Normally, I wouldn’t take the time to defend Neoclassical Economics. It’s a generally silly way of looking at economic behavior; however, WHY it is silly is actually rather important. For this reason, it’s sometimes necessary to point your intellectual guns at the people attempting to broadside it from the wrong direction. I’m a fan of saving what is worth saving, as it were.
Which brings me to this article I found on Naked Capitalism (a great site, btw).
The initial thrust of the essay is to attack the notion of “rational actors” by pointing out the obvious: people act irrationally! Mr. Pilkington offers up a few simple examples of this, provides one possible counter-argument from neoclassicals, and then neatly skewers it. Interestingly, “acting rationally” remains completely undefined…it seems to be taken to mean acting in such a way as to perfectly maximise utility, which would indeed be an absurd property to assert is held by beings who are also asserted to be lacking tremendous amounts of information.
However, that is not what is meant by serious economists talking about a rational actor. Mr. Pilkington quotes an economist on this, and then proceeds to more-or-less completely misunderstand the what the quote is saying:
The hypothesis of rational expectations means that economic agents forecast in such a way as to minimize forecast errors, subject to the information and decision—making constraints that confront them. It does not mean they make no forecast errors; it simply means that such errors have no serial correlation, no systematic component.

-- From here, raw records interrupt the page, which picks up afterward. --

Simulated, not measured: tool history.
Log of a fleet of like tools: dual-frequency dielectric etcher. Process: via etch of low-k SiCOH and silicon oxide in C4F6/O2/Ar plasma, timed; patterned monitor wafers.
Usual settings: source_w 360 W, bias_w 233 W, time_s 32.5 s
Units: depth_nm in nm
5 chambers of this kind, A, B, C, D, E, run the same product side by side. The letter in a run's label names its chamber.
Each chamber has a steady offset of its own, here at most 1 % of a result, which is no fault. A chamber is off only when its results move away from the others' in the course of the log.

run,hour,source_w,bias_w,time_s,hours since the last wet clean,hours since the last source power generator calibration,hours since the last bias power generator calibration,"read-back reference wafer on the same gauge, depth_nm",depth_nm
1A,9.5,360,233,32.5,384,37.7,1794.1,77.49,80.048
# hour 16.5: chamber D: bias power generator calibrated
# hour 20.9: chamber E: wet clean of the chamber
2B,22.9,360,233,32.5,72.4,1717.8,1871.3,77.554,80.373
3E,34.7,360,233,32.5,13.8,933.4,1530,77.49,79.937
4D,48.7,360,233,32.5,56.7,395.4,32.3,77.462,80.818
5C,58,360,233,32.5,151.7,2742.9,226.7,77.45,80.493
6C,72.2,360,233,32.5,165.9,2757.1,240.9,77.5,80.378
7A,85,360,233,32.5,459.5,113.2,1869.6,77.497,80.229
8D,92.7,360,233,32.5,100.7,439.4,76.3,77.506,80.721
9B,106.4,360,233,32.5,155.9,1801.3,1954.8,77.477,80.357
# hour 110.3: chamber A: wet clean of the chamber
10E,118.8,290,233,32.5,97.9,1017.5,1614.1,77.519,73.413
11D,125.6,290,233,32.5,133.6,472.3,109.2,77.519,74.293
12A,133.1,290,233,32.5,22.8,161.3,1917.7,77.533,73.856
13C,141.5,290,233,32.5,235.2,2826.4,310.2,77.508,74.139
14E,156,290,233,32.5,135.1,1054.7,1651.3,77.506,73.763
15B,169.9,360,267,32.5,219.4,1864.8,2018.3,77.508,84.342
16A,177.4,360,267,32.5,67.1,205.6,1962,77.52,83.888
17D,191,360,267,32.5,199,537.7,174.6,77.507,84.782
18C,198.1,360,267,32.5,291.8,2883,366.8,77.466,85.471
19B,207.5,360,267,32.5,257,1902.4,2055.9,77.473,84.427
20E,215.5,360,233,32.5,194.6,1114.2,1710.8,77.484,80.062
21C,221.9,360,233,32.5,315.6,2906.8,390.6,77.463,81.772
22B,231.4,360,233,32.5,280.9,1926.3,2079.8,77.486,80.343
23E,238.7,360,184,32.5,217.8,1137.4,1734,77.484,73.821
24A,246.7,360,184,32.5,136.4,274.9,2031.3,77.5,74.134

Pilkington claims this asserts people have perfect knowledge, and that any time they make a mistake it’s an anomaly. That isn’t at all what is being asserted. What’s being said is that people make decisions in order to maximise their robustness against Knightian Uncertainty. People confront uncertainty which is immeasurable and unknowable, given their current information constraints, so they try and make it so their actions are as little affected by the unknown as possible. Since people are making these decisions against a backdrop of absolutely unquantifiable risk, their responses will have a random component to them (guesswork) that will be necessarily inconsistent among actors. That, in turn, implies there can exist no consistent error to their guesses…unless that error grew out of some background system of responding to unknown factors of a certain kind.
In which case, I would assert there is a reason people act that way, and they are thus being rational. And I can make that assertion because rationality does not imply making perfect decisions, but rather making acting in a way which is consistent with a set of rules. We may call an action irrational because it feels to obtain an externally defined goal, but if that decision comes as the result of a set of rules, then the decision was arrived at rationally.
Since in general I think it’s safe to say people make decisions based on rules (known or unknown), they are acting rationally and are therefore rational actors. They fail to perfectly maximise utility due to their lack of omniscience, but the limits of local knowledge have long been a point of interest in sociology, psychology, and economics.
No, the point where Neoclassical Economics falls down is when they assume that the aggregation of decisions of a mass of actors operating within information constraints cancels out the individual errors, and this is a failure to understand the scope of Knightian Uncertainty in decision making…effectively, Neoclassical Economists think that all risk is quantifiable, even if we haven’t done so yet. They lack any conception of a absolute uncertainty.
To continue on, Pilkington goes on to lambast the Efficient Markets Hypothesis, which I am happy to depict in the harshest light possible. Seriously, it is an idea whose scope is so laughably limited in application that its hard to conceive of taking seriously. The unfortunate problem is that EMH wasn’t really taken seriously; instead, it was used as a sort of idealized model that markets approximate, a notion rather like the relation of Newtonian Gravity to General Relativity. Assume markets come close to approximating a truly efficient market, open up a single variable to observation, and see how a particular market differs. It’s actually a pretty solid foundation for experimental economics, but for one problem.
Markets really don’t at all approximate an “Efficient Market”, due to the existence of Knightian Uncertainty.